Eyal Cidon, Sean Choi
Ensuring correct and consistent network update procedures is one of the most difficult problems that network operators have to face. Modifications in a network are very difficult to implement correctly, since most updates do not consider the state of the packets in flight. This can cause multitude of problems, ranging from simple packet drops to allowing malicious traffic into the nodes that are supposed to be under the protection.
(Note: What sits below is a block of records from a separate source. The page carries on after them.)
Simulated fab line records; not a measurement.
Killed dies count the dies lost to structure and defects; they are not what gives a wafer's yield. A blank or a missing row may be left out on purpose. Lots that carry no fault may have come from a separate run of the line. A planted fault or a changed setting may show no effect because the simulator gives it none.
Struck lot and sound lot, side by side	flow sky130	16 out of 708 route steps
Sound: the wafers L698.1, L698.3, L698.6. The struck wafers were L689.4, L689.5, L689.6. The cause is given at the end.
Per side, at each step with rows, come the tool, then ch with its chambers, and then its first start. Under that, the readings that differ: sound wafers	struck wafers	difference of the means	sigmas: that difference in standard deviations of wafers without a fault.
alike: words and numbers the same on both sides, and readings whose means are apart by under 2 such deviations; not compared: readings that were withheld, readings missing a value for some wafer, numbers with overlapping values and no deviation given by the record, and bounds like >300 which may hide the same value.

Recently, the arrival of Software Defined Network (SDN) has eased this process by allowing the control plane to add or remove new nodes. However it is possible for a network to contain thousands of nodes that are interconnected with thousands of links and switches. As the size of the network increases, it becomes nearly impossible for a human being to correctly manage network changes such as inserting, modifying and removing nodes. In “Abstractions for network update“, Reitblatt et. al . introduce the formal definition for a process called Per-Packet Consistent Update. Per-Packet consistent update is a process in which each packet flowing through the network is guaranteed to be affected only by a single network configuration. In other words, the packet is routed through the network either as if the network state is as it was completely before the update occurred, or completely after the update occurred. This makes network updates easier to reason with, as we do not have to worry about the intermittent state of the packet during the update process. The authors also implement a software system called ‘Kinetic’ which takes a new configuration and a network topology, and implements a transition to the new configuration while providing the consistency level Per-Pack or Per-Flow. Given this, the authors show that with some overhead during the updates, the consistency level can be guaranteed throughout the update process.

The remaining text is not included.